ASNAU discusses raising the university minimum wage

ASNAU senate member, Dane Nardi asks a question to the Vice President of Enrollment, Jane Kuhn, about the course fees, March 14, 2019. 

During the Jan. 20  ASNAU Senate meeting, students, faculty and staff were allowed to ask questions about the student minimum wage on campus with Vice President of Student Affairs, Margot Saltonstall, and Vice President of University Finance and Business Services, Bjorn Flugstad. 

ASNAU Senate Chair, Jacob Carter, opened the meeting by explaining the on-campus minimum wage is an equity issue for students, and the  30 minute discussion would serve as an update to the campus community. 

“Last year, myself and a few other senators passed a resolution calling on the university administration to meet Flagstaff’s minimum wage, which is currently $15.50,” Carter said. “Myself and the senators felt the minimum wage, currently, with NAU abiding by the state minimum wage [$12.80], is an equity issue. Since then we have had multiple productive conversations with university administration, with Saltonstall and the Career Development Office, to push a proposal through, and it looks like we may have an update from both vice presidents.”

Before taking questions herself, Saltonstall opened with a brief summary of the conversations ASNAU and her office have had the past year. These conversations covered the importance of raising NAU wages to match Flagstaff minimum wage in order to support student workers.

Saltonstall said following her conversation with Carter, she went right to work with the Career Development Office, revising a past proposal that reflected the current amount of student employees on campus. Furthermore, Saltonstall noted after numerous meetings with the university human resources department, President José Luis Cruz Rivera later signed off on the proposal.

“I forwarded [the proposal] up to the president and he was very supportive,” Saltonstall said. “He asked that Flugstad and the budget office take a look at how it could be possible. The president also requested that we talk with HR and have an understanding of what raising the minimum wage would also mean for staff and faculty who are below that level or near that level in terms of compression.” 

Saltonstall emphasized it is a matter of timing before the university figures out how to proceed with the Flagstaff minimum wage, and then phase in the different levels of student employment categories. 

Additionally, Saltonstall said the university has considered multiple ways to increase the student minimum wage to the same level as Flagstaff’s $15.50. 

“There were several different ways to look at the proposal, as we thought about getting all the way to $15.50, depending on the position itself,” Saltonstall said. “There were some looking at doing a phased approach where we got to $14.50 and then $15 and then $15.50, so there are several different ways of looking at it all, including a substantial change from the $12.50.”

Senator Sarina Fox expressed concern over NAU having the highest housing and food insecurity across all Arizona public universities, as a majority of students work on campus. 

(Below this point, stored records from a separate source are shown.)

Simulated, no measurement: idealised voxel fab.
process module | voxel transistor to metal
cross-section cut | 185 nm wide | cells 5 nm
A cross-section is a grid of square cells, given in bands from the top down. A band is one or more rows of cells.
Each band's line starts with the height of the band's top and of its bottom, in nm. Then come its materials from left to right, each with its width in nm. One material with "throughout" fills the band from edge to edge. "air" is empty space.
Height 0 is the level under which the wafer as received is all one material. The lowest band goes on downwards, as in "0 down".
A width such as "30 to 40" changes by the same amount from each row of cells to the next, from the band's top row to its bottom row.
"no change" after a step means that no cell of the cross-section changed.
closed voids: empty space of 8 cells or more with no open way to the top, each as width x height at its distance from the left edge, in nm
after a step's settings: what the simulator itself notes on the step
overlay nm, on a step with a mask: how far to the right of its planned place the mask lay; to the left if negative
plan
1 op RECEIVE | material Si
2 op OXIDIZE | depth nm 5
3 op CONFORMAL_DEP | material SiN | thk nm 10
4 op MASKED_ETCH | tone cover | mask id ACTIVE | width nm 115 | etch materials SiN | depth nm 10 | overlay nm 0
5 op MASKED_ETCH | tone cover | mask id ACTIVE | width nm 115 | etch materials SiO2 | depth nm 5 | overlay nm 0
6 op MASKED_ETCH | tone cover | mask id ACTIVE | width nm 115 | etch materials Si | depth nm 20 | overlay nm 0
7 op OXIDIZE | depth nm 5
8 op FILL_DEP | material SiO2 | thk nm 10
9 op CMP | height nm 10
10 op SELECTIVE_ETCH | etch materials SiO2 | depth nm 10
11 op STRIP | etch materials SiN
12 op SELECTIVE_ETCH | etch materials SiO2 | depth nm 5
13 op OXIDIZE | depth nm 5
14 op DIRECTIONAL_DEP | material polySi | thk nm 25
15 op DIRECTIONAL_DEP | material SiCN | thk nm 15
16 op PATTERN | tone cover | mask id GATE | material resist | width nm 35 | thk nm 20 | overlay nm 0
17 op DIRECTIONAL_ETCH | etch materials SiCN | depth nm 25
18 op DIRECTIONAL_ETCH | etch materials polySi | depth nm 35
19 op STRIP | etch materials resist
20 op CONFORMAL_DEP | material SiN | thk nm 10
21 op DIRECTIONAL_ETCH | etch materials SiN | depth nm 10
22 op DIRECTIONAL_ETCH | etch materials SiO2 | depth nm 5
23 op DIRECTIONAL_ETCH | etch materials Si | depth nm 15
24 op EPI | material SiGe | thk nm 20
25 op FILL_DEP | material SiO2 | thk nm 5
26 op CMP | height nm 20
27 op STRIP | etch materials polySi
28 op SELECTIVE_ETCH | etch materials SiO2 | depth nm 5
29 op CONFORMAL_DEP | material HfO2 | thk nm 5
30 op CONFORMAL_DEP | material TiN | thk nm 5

Saltonstall noted that Cruz Rivera has set up a team to work on financial aid and provide more support to the student body. This support varies from monetary Louie’s Cupboard, a service which provides students with free food items.

“We are going to continue to gather data and better understand why it is that many of our students look differently than some of our sister institutions, but in the meantime we are trying to scale up support,” Saltonstall said. “Louie’s Cupboard has done a fabulous job in the Dean of Students with trying to increase donors and donations, and they’ve been trying to increase the number of distributions to an increased number of students.”

Saltonstall ended the discussion by explaining the university continues to have conversations about the cost of housing with Housing and Residence Life and the NAU Foundation to provide better support to students. 

After the 30 minutes concluded, Saltonstall confirmed with Carter that there is no set date for a decision on the possibility of NAU increasing the campus minimum wage. The Budget Advisory Council is working through the terms of the budgeting process by having more discussions with ASNAU in the latter half of the spring semester.